Telescopes I've Used - Palomar

Palomar Observatory, California


Palomar 200-inch dome

Palomar. The associations, the discoveries. There may never be another instrument which so captures the public fascination as the Palomar 200-inch telescope (nowadays that's 5 meters). From Hubble's inital plates, through much of the work on the distance-scale problem in the 1960s and 1970s, to quasar searches, to finding high-redshift galaxy clusters, this has been a vastly productive instrument. Now eclipsed by the Keck instruments (co-operated by Caltech, Palomar's owner), it still continues in active use for both research and instrument development. The telescope now stands as a fascinating mix of old (the Art Deco horns on each side of the dome slit, solely decorative) and new (optical bench on the side of the tube to pipe a laser for adaptive optics). I spent a while wandering around the dome pondering the solidity as well as quality of the telescope - this was built by my grandparents' generation!

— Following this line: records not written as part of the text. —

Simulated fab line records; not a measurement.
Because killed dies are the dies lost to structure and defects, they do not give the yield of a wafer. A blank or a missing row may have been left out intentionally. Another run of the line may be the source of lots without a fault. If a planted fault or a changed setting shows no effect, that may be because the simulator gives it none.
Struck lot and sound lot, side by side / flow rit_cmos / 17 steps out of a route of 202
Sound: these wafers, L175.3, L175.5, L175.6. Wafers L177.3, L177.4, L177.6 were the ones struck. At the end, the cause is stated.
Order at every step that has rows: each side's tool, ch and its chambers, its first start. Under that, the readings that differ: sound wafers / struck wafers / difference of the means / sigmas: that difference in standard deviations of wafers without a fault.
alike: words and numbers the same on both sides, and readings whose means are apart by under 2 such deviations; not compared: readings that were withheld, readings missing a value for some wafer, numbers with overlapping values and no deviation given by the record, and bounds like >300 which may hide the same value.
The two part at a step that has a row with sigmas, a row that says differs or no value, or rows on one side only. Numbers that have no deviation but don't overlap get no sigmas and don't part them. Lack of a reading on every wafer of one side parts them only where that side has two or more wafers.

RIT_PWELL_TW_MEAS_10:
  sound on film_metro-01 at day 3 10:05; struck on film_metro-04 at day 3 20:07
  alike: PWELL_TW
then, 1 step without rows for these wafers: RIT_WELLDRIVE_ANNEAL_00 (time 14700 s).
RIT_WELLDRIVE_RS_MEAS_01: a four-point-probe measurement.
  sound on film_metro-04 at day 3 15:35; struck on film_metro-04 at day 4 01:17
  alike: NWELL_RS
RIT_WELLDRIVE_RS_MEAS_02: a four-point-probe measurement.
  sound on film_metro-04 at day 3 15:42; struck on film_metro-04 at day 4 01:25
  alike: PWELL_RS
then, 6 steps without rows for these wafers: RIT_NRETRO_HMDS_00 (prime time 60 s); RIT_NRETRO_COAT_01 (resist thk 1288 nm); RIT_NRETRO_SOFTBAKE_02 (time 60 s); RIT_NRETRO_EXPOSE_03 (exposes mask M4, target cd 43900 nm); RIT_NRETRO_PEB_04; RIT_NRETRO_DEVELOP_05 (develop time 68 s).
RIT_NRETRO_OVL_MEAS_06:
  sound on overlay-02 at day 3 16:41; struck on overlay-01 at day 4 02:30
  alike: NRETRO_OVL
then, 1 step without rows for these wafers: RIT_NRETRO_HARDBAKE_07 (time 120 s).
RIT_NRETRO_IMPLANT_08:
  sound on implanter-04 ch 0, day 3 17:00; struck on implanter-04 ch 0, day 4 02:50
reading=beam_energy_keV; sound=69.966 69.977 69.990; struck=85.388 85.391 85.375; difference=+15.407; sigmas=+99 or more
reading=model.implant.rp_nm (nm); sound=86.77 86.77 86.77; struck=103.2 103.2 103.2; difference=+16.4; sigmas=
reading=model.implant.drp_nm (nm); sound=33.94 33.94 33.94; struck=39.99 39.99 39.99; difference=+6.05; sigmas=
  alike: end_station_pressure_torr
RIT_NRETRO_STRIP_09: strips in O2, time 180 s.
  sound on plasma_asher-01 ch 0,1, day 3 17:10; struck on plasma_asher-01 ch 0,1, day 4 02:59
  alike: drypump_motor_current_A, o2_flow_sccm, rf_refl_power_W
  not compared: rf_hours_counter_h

Palomar 200-inch telescope dome Palomar 200-inch Hale telescope Palomar 200-inch Hale telescope

I had the rare chance to use the Hale telescope in a set of observations supporting a GALEX program, since coinvestigator Scott Chapman was at Caltech (at which point the Palomar page was promoted from the "tourist" section of this site). This became a more interesting experience than I anticipated, since a failure in a supporting rail meant that we couldn't point the dome toward any of our targets for half of the observing run. Until a specialist welder from Seattle finished his repairs, we could look only at things which were visible with the dome stuck pointing toward the northeast. My instructions from the site director for the first two nights were "have fun and try to do something interesting". Wherever Hubble is buried, there were vibrations from underground... Here are some art shots, snippets from the 24-arcminute field covered by the 6-CCD mosaic camera. The Crescent Nebula, NGC 6888, is a windblown bubble produced by the fierce wind from its central Wolf-Rayet star. It spans most of the mosaic field (shown here in a single exposure before processing to fill in the gaps with other exposures).

Crescent Nebula, NGC 6888

Next, we zoom in to the brightest star-forming association in the Andromeda Galaxy, NGC 206. Myriads of giant and supergiant stars are resolved on this single CCD.

Association NGC 206 in the Andomeda Galaxy

Palomar is also noted for the 1.2-meter Oschin Schmidt telescope (formerly the 48-inch, Big Schmidt, or P048). It gained fame with the Palomar Sky Survey in the 1950s, followed by use for very deep galaxy imaging using careful photographic processing by Arp and Lorre. In its new digital incarnation with the enormous QUEST mosaic of CCD chips, it plunged the astronomical community into furious debate with the discovery of 2003 UB 313 (AKA Xena AKA Eris).

Palomar 48-inch
Schmidt telescope dome Palomar 48-inch Schmidt telescope

The Big Schmidt had a predecessor, Fritz Zwicky's 18-inch Schmidt. With this instrument, he carried out the first large-scale searches for supernovae, doing much to put our knowledge of these explosions on a systematic footing. The 18-inch has seen little use in many years, and its site is being discussed for replacement.

Palomar 18-inch
Schmidt telescope Palomar 18-inch Schmidt telescope

Palomar also hosts the 1.5-meter Oscar Meyer telescope. It has recently been automated for rapid followup of such events as gamma-ray bursts. Like the 1.2-meter Schmidt, its tube has been covered with high-emissivity foil to bring it to thermal equilibrium rapidly. (By the way, special thanks to Scott Kardel for letting me in to get the shots of the 48- and 60-inch telescopes).

Palomar 60-inch
Schmidt telescope dome

Newest of the instruments at Palomar is the Palomar Testbed Interferometer (PTI), which is being used to refine techniques in optical and infrared interferometry. These developments point toward the day when we can use these techniques to study stars at unprecedented angular resolution, detect planets by their astrometric pertubations of stellar motions, and, perhaps, produce images of extrasolar planets by using cancellation of waveforms to reduce the glare of the central stars.

Palomar used to be one of the "greatest hits" at the Terraserver site, in the picture reproduced below since it's a USGS image allowing such use. (The old direct link quit working - here's a Google Maps satellite image. That is a nice big dome, often used by B-52 pilots as a landmark to line up for nocturnal approaches at a nearby Air Force base. There are some really amusing Schmidt plates from here showing the autoguiders trying to lock onto aircraft. Note the white paint on the driveway near the dome, as done for the Cerro Tololo 4-m Blanco telescope, to improve seeing by keeping it from absorbing the usual amount of sunlight during the day.